Meanwhile, as thousands of displaced hurricane victims began to overwhelm local authorities, the IRC stepped into the breach. Across the country, IRC resettlement offices,which have long assisted refugees from Africa, Asia, Latin America and Europe rebuild their lives, extended aid to families displaced by Katrina, helping people find food,housing, clothing, counseling—and each other, through a system that registered and tracked people uprooted by the storm.
“The IRC has the capacity and the expertise to bring order and stability back to people’s lives,” says Bob Carey, the IRC’s vice president of resettlement. “From our experience aiding people suffering from conflict and upheaval, we know that integration into a community and the opportunity to be independent and self-sufficient is important.”
The IRC also offered some Katrina victims the opportunity to relocate to another city. Michael and Temika Parker and their four girls met members of the IRC’s emergency team outside their emergency shelter in Baton Rouge. The family had been evacuated from Orleans Parish but hadn’t found housing. When the IRC offered to relocate the family to Georgia, they jumped at the chance.

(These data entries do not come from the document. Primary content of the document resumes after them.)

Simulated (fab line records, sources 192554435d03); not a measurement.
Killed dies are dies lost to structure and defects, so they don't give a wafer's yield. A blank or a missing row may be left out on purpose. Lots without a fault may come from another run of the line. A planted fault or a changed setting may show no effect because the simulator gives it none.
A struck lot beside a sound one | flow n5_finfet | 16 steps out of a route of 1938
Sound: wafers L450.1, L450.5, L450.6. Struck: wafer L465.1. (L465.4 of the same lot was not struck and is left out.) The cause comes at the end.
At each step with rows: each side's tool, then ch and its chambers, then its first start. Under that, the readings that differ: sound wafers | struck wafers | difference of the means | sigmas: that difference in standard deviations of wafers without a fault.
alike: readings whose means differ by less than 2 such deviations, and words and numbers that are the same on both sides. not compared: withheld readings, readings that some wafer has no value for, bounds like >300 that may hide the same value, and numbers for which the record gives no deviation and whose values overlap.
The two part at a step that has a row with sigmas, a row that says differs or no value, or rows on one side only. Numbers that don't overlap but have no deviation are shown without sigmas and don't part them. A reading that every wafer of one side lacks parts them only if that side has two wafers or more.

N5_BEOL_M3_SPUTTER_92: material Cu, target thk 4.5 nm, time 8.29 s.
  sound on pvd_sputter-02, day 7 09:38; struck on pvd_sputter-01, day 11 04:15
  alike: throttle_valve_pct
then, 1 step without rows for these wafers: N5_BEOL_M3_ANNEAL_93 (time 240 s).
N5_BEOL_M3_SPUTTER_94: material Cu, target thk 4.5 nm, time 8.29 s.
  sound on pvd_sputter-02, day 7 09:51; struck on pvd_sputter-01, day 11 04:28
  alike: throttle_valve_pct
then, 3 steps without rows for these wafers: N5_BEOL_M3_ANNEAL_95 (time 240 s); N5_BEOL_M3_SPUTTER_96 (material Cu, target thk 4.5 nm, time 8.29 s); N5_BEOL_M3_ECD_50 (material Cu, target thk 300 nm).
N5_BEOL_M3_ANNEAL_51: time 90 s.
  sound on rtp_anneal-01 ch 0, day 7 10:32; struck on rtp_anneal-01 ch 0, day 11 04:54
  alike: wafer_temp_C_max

Two weeks after Katrina had destroyed their Louisiana home, the Parkers and their children stepped off a bus in Atlanta. They were met by IRC caseworker Elhamija Kadic. Kadic knew all too well what it’s like to be uprooted. As a refugee from the war in Bosnia,she resettled in America eight years ago with the IRC’s help. Ever since, she’s been working for the IRC, helping other refugees from war-torn countries adjust and integrate.
When she heard that Katrina evacuees were coming to Atlanta, Kadic saw an opportunity to repay the kindnesses extended to her as a refugee. “It felt great. It made me feel satisfied,” she says. “I’m so happy to be able to help displaced people in this country.”
Kadic moved the Parkers into an apartment donated by the Unitarian Church, arranged for public benefits and enrolled the children in school. Zeinab Afrah, an IRC job placement specialist and a refugee from Somalia, arranged for job interviews for the couple with an Atlanta hotel.
“I never expected this kind of help, not at all,” says Temika.
By November 2005, Kadic, Afrah and their colleagues in Atlanta had helped 469 Katrina evacuees find housing, jobs, schools and employment. IRC resettlement offices in Dallas, Miami, Boston and Seattle also provided assistance. By the end of the year, the IRC had resettled some 1,500 evacuees in new communities.